Robustness and Fault Tolerance
You use components which are not thread safe, so you cannot parallelize withough resorting to multiple processes.
Some components are buggy and you don't want them to be able to affect more than one process. Say, if a component has a memory or resource leak which eventually could force a process restart, then only the process using the component is affected.
Correct multithreading is still hard to do. Depending on your design harder than multiprocessing. The later, however, is arguably also not too easy.
You can have a model where you have a watchdog process that can actively monitor (and eventually restart) crashed worker processes. This may also include suspend/resume of processes, which is not safe with threads (thanks to #Jayan for pointing out).

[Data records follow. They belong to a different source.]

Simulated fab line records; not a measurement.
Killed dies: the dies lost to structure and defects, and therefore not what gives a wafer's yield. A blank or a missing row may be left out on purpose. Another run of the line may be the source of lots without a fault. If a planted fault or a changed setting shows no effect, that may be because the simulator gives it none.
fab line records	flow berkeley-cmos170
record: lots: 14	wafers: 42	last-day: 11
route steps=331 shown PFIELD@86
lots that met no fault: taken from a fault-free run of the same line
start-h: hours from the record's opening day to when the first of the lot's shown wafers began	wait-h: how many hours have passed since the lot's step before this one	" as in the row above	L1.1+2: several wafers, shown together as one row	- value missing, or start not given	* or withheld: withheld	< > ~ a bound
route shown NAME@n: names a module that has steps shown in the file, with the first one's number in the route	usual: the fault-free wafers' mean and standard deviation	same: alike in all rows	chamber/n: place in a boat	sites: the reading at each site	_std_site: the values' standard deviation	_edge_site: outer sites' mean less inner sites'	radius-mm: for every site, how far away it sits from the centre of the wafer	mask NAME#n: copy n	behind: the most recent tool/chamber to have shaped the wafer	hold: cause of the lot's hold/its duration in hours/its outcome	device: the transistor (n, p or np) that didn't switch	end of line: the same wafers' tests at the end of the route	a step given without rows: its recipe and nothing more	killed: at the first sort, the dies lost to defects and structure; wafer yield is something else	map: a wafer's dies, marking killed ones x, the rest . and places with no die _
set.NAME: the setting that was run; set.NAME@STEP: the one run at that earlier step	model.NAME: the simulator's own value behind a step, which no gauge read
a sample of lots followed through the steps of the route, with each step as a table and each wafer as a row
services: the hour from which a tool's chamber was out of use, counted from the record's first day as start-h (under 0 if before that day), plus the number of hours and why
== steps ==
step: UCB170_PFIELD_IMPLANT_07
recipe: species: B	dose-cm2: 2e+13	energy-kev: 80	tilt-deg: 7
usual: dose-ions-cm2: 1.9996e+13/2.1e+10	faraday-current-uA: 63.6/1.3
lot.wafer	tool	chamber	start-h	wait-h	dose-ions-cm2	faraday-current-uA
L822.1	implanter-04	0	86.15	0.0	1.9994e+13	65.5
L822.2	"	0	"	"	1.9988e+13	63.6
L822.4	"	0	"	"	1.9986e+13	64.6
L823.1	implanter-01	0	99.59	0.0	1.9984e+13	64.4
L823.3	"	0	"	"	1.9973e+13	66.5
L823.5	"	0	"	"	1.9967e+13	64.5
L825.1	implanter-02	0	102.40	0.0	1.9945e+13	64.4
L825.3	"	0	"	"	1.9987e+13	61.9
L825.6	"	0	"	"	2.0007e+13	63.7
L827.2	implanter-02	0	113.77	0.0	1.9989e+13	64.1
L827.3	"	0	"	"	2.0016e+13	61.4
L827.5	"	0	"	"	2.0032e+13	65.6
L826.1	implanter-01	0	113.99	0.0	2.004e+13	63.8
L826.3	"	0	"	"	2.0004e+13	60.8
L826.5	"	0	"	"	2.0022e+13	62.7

OS Resource Limits & Governance
If the process, using a single thread, is already using all of the available address space (e.g. for 32bit apps on Windows 2GB), you might need to distribute work amongst processes.
Limiting the use of resources (CPU, memory, etc.) is typically only possible on a per process basis (for example on Windows you could create "job" objects, which require a separate process).
Security Considerations
You can run different processes using different accounts (i.e. "users"), thus providing better isolation between them.
Compatibility Issues
Support multiple/different Java versions: Using differnt processes you can use different Java versions for your application parts (if required by 3rd party libraries).
Location Transparency
You could (potentially) distribute your application over multiple physical machines, thus further increasing scalability and/or robustness of the application (see #Qwe's answer for more Details / the original idea).
If you decide to go with threads you will restrict your app to be run on a single machine. This solution doesn't scale (or scales to some extent) - there are always hardware limits.
And different processes communicating via sockets can be distributed between machines, so that you could add virtually unlimited number or them. This scales better at the cost of slow communication between processes.
Deciding which approach is more suitable is itself a very interesting task. And once you make the decision there's no guarantee that it will look stupid to your successors in a couple of years when requirements change or new hardware becomes available.
I am developing a scientific application used to perform physical simulations. The algorithms used are O(n3), so for a large set of data it takes a very long time to process. The application runs a simulation in around 17 minutes, and I have to run around 25,000 simulations. That is around one year of processing time.
The good news is that the simulations are completely independent from each other, so I can easily change the program to distribute the work among multiple computers.
There are multiple solutions I can see to implement this:
Get a multi-core computer and distribute the work among all the cores. Not enough for what I need to do.
Write an application that connects to multiple "processing" servers and distribute the load among them.
Get a cluster of cheap linux computers, and have the program treat everything as a single entity.
Option number 2 is relatively easy to implement, so I don't look so much for suggestions for how to implement this (Can be done just by writing a program that waits on a given port for the parameters, processes the values and returns the result as a serialized file). That would be a good example of Grid Computing.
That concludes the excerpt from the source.